It seems some councilors at Wandsworth are bit sensitive about the reporting I have been doing around the Battersea Power Station Project.
In the last few days a number of councilors have been tweeting the following:
— Cllr Ian Hart (@IanHart14) July 22, 2017
The truth that I am hiding from you – all rather amusing given the months it took me to extract details of the planning application for Battersea Power Station from Wandsworth Council.
The argument that they are seeking to make is that Battersea Power Station has been hit by massive increasing costs, which is what they say makes the scheme unviable, and why the developers need to dump affordable housing.
They are rather missing the point.
My article on Battersea dealt primarily with the deal done with the developers at the planning stage, before a brick had been laid. Before any cost increases had been incurred.
After having got hold of the previously confidential documents attached to the original planning application it became clear that Wandsworth Council had done a deal with the previous owner of the site, Treasury Holdings, to drop affordable housing. They gave the company a more valuable planning permission which it needed to recoup the huge sums it had paid for the land – nothing to do with rising costs on construction.
The council’s advisors were clear that if planing guidance had been applied strictly then the council could have demanded over 1000 more affordable homes. They choose not to.
Secondly, now that the deal is out in the open, the developer may well try to deflect attention by squealing about rising costs, but the fact that costs have been rising at the project is meaningless unless you know what is happening to revenues too. And they have been hugely increasing over the original estimates.

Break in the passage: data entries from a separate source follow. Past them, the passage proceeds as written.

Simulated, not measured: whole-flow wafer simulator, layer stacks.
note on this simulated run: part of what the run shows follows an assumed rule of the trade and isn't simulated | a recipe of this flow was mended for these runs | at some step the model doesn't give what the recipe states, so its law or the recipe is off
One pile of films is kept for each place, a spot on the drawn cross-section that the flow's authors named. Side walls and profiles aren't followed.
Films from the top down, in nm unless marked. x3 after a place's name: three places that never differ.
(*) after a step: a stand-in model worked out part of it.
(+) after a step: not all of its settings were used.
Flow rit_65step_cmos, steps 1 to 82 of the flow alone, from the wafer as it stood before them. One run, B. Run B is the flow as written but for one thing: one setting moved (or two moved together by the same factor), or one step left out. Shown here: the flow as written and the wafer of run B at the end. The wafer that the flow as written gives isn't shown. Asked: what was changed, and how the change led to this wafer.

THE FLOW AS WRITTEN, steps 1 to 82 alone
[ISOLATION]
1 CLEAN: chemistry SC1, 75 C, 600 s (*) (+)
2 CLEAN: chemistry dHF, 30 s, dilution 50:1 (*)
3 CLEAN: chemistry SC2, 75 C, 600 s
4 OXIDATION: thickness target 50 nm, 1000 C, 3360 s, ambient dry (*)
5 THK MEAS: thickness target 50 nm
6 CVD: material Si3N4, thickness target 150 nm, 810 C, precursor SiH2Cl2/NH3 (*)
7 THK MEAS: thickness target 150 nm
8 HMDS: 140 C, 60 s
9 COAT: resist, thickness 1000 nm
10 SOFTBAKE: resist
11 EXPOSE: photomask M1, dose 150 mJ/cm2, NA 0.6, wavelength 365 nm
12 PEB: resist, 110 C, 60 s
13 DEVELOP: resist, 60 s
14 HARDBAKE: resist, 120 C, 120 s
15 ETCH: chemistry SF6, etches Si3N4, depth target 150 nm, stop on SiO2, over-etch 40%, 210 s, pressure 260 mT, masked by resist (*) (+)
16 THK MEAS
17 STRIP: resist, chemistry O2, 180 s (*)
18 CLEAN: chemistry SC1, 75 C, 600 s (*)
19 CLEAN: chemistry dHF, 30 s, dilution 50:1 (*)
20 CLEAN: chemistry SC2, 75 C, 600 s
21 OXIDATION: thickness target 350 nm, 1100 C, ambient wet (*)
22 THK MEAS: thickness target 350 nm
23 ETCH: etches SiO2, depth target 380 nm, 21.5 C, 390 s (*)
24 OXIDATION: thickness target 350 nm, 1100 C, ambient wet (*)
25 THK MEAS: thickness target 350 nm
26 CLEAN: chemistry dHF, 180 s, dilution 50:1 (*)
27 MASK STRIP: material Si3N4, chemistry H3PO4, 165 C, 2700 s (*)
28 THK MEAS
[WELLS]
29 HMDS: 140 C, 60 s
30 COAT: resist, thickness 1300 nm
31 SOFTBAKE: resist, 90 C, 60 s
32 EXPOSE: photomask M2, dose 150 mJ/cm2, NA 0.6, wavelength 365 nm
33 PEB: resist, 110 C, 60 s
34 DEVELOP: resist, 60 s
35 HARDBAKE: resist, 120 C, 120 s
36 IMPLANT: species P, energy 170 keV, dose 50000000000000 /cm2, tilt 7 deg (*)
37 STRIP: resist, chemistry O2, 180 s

In 2010, with the original planning permission was granted, developers estimated that the project would generate £6.6bn in revenues. By 2016 that estimate had risen to £8.8bn. Both estimates I have accounted for future price growth. The additional £2.2bn is over an above the increase in house prices predicted at the time of the application.
Finally, the whole episode brings up the core problem with the way financial viability is treated in the current planning system.
Even if costs had been rising to the extent that it wiped away almost all of the profit for the developer, why is it that the public has to pay?
Developers often claim that they require high profits to compensate them for the risks they undertake. But where is the risk in the project if you can just go back to the council for a handout of more luxury homes if the going gets tough. Risk after-all should have an upside and a downside.
I understand why Conservative councilors are sensitive about the issue. The Labour party in Wandsworth have been campaigning on the the lack of affordable housing at Battersea, and they feel the need to defend their actions.
But Labour equally are cutting the same deals all over London in boroughs they control. What is needed is for politicians on all sides to engage with the issues and think though why our city is failing so miserably to deliver the kind of housing we need.
A good start would be for councils to start publishing the deals they propose to make with developers before planning permission is granted, rather than 7 years later (and only then after some resistance). That way we could have a proper debate about the appropriate contribution to be made by developers.